In this Oct. 29, 2013 photo, Bart Roccoberton Jr., director of the University of Connecticut’s Puppet Arts Program, stands in the school’s workshop in Storrs, Conn. UConn is one of two schools in the nation to offer degrees in puppetry. (AP Photo/Pat Eaton-Robb)
STORRS, Conn. (AP) — Tim Lagasse knows how to get to Sesame Street. He worked there.
For him and many other puppeteers, the road goes through the University of Connecticut, one of two schools in the nation from which a student can earn a degree in puppet arts.
“They call us the UConn mafia,” said Lagasse, a 1992 graduate who now works for Disney, bringing to life the main character in the children’s TV show “Crash & Bernstein.” ”You end up on any type of puppet project, and about 20 percent of the people on the job went to the University of Connecticut.”
That number may soon grow as the university expands its puppetry program, which has become an international showcase for the school. Part of that involves moving its Ballard Puppetry Institute and Museum to the new Storrs Center development.
The museum, which is named for program founder and famed puppeteer Frank Ballard, houses a collection of more than 2,000 puppets from around the world. The new building also will include a performance space.
“We want to do kids performances, performances for adults, artist residencies, where a puppeteer working on a new show can work in the space,” said John Bell, the museum’s director, who also will teach classes in the new center. “We want this to be, not a daily part, but at least a regular part of life on campus.”
Both the museum and the Puppet Arts Program have been located since 2002 in the remote Depot campus several miles from the main campus. Before that, the program had been run out of the basement of a dormitory.
Puppet Arts program director Bart Roccoberton Jr. transformed the space into classrooms and workshops, which are filled with the products of his students’ imaginations. Visitors are greeted by a hallway lined with rod puppets from a recent production of “A Christmas Carol” and a 7-foot polar bear that stands guard in one corner. Roccoberton’s desk is in the building’s studio, somewhere under the marionettes and the foam head of a 12-foot-tall red queen from a corporate skit put together for an insurance company.
“Puppet people never throw away anything,” he joked. “We allow them to stay creatively engaged. If things are moving or shifting, I don’t ask them to clean.”
Twenty-four students are enrolled in the program. One master’s student is working on building a 25-foot dragon to be used in a performance of the musical “Shrek” in Florida. Other students are creating puppet dogs for an upcoming school production of “Legally Blonde.”
Most of the classes are taught by Roccoberton, who studied under Ballard at UConn and took over in 1990 after his mentor retired and students waged a successful fight at the state Capitol to keep the program funded.
Roccoberton frequently brings in guest lecturers to teach their specialties, such as stop-action animation, biomechanics or music composition.
“Most puppeteers are trained through apprenticeships, which give you a real specific type of knowledge about a certain type of puppetry,” Lagasse said. “At UConn, you learn everything from building to performance to how to do puppetry for the camera.”

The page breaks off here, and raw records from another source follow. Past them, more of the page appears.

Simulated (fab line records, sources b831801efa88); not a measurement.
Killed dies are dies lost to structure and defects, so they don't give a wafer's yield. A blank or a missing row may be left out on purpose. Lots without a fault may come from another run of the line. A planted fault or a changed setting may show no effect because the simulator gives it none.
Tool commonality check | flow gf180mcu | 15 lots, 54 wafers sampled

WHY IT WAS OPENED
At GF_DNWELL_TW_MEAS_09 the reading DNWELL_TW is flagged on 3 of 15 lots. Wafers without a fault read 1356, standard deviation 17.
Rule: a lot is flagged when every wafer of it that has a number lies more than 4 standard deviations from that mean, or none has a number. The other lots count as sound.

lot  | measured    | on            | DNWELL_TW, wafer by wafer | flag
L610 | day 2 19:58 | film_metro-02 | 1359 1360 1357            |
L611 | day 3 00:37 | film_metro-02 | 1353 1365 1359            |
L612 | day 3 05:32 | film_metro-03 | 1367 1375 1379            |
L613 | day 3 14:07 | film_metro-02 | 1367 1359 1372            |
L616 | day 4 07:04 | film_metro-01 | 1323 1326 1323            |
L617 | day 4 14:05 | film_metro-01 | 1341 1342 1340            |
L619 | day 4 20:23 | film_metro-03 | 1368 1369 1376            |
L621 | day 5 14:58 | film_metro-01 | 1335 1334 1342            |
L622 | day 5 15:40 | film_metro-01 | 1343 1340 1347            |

This fall, the school doubled the full-time puppetry faculty, adding renowned puppeteer Margarita Blush as an assistant professor who will focus on performance and directing.
“The potential for influencing the future of American puppetry is now partly with me, and that is super exciting,” Blush said.
While the museum will move in December, the Puppet Arts program will remain in its current space. Roccoberton said they have been asked to increase enrollment and are still deciding how to do that.
In two years, the puppetry program will celebrate its 50th anniversary. To mark the occasion, UConn will host the 2015 national festival of Puppeteers of America and an international puppet festival.
“The school, the president, the dean, have all embraced us, which wasn’t always the case,” Roccoberton said. “We were constantly on the cutting block. But they would decide that we were getting good international press and were not costing them any money, so they let us keep going. And now, here we are.”